Picturing the Society of Exclusion
Curator: Christian Kravagna
Works by: Pierre Bourdieu, Robert Gabris, Mulugeta Gebrekidan, Christine Meisner, Juri Schaden, Emma Wolukau-Wanambwa
Address: tranzit.sk, Beskydská 12, Bratislava, 81105
Opening: 11 March, 2016 at 6 pm
ERSTE Foundation is offering a free shuttle bus from Vienna to Bratislava and back.
Friday, 11 March 2016
16:15h Meeting Point: Opernring 13-15, 1010 Wien, in front of Hotel Le Meridien
16:30h Departure from Vienna
20:00h Departure from Bratislava
21:00h Approx. time of arrival back in Vienna in front of Hotel Le Meridien
Deadline for registration: 9 March 2016
Don’t forget to bring your passport or ID card for the trip!
For the bus registration for please click here
Erste Foundation is main partner of tranzit.
The exhibition is supported by Goethe-Institut Bratislava.
The exhibition is part of the 11th [fjúžn] festival organized by Milan Šimečka Foundation.
This exhibition argues for a historical perspective on today’s society of exclusion. It makes connections between the workings of institutions such as the prison, the camp and the border wall/fence in managing economic inequality and social conflict through the physical separation of people. Pointing to the concept of containment as a political technique, it draws on Nicholas Mirzoeff’s thesis of an “empire of camps” policing today’s global migration, as well as Giorgio Agamben’s account of the camp as “the hidden paradigm of modernity’s political space.”
After the fall of the Wall and the Iron Curtain a great number of new walls have been erected. They serve to prevent routes of mobility that would threaten the economic divide established by global capitalism. After the end of the Cold War we experienced a proliferation of measures of physical exclusion. There is, of course, not only what can be called external exclusion –the fences erected in central Europe during the so-called refugee crisis being the most recent examples. There are also a number of measures of internal exclusion; think of the walls against Roma communities in Slovakia and other countries, the numerous internment camps and detention centers all over Europe and North Africa, but also the system of mass incarceration (of mainly African Americans) in the United States.

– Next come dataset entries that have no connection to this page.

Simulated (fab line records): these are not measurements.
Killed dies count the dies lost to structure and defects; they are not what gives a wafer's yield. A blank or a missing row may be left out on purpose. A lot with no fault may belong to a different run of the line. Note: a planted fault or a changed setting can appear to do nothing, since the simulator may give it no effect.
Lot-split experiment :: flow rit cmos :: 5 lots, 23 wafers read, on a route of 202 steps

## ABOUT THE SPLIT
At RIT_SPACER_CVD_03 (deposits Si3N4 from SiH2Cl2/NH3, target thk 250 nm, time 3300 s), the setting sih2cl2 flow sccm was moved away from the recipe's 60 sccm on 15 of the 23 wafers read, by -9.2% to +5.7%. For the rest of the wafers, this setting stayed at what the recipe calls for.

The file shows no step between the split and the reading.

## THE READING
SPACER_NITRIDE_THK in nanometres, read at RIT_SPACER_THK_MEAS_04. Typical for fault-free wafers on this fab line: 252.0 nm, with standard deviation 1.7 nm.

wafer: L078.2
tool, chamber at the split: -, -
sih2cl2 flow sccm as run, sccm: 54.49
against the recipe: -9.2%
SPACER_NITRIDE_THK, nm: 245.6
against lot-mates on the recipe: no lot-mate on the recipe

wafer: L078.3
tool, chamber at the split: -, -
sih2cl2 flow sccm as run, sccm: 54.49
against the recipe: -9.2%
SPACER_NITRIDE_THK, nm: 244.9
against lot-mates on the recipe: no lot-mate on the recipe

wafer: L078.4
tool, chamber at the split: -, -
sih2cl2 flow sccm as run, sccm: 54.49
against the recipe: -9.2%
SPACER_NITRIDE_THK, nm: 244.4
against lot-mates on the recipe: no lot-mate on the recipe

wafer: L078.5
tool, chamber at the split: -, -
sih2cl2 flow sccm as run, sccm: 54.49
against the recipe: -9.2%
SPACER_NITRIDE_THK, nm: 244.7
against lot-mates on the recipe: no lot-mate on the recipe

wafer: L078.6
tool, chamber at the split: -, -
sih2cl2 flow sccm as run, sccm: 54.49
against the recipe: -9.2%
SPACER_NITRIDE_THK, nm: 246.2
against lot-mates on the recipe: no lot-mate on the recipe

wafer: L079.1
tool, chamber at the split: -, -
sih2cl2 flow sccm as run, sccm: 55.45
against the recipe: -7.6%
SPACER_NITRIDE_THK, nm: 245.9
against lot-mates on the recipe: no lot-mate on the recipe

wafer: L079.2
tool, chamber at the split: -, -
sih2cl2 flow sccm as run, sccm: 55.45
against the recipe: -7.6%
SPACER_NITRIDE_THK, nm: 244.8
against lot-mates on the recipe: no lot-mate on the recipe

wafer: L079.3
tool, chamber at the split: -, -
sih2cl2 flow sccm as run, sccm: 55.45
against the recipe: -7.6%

Modernity in Europe has been described as the era of social mobility fostered by capitalism and enlightenment. In the colonies however, the policing of mobility has always been a central task of colonial regimes. For the enslaved and the colonized whose labor generated Europe’s wealth, modernity had a different meaning. In the US, the economic system of slavery was followed by racial segregation and legal discrimination. The forced labor of the enslaved often turned into the convict labor system, based on the criminalization of former slaves. In the colonies, there were clear-cut distinctions between the rights of a citizen and the inferior status of the colonized that physically took shape in urban segregation and strictly controlled mobility. Orlando Patterson’s phrase of slavery as “social death” resounds in Nick Cave’s “civil dead” (his 1988 film being eponym to this exhibition) and in Giorgio Agamben’s notion of “bare life.” They all point to groups stripped bare of their status as citizens or civil subjects – prisoners, “illegal” immigrants, Sans Papiers, deportees, Roma, etc.
The contributions by five contemporary artists as well as sociologist Pierre Bourdieu, who is present with a series of photographs from the late 1950s, discuss a variety of implementations of late modernity’s camp-wall-fence-prison-complex with a focus on its racial dimension inherited from modernity’s colonial structure. With a series of almost abstract drawings, German artist Christine Meisner’s work refers back to slavery and escape in 19th-century USA. Based on extensive archival research, Emma Wolukau-Wanambwa’s (UK) installation examines the representation of the colonial prison in the British protectorate of Uganda shortly before independence. Bourdieu’s early photographs and excerpts from his writings on forced resettlement in French-ruled Algeria remind us of mass migration’s origins in colonial economies of exploitation. Ethiopian artist Mulugeta Gebrekidan’s video depicting a boat refugee in the setting of shopping malls and tourist places transfers the “iron curtain” of fortress Europe into our very city centers. Translating the tattoos on the bodies of Roma prisoners into engravings, Robert Gabris (SK/A) addresses the prison as an institution of policing social problems. Finally, Juri Schaden’s (A) film contemplates an Austrian detention center against the backdrop of its multilayered conditions determined by issues of economic development and job creation in an area affected by emigration due to structural change.
Altogether, the artists’ contributions to the exhibition – quite diverse in terms of techniques, media and method – interrogate modes of representing the political production of the civil dead.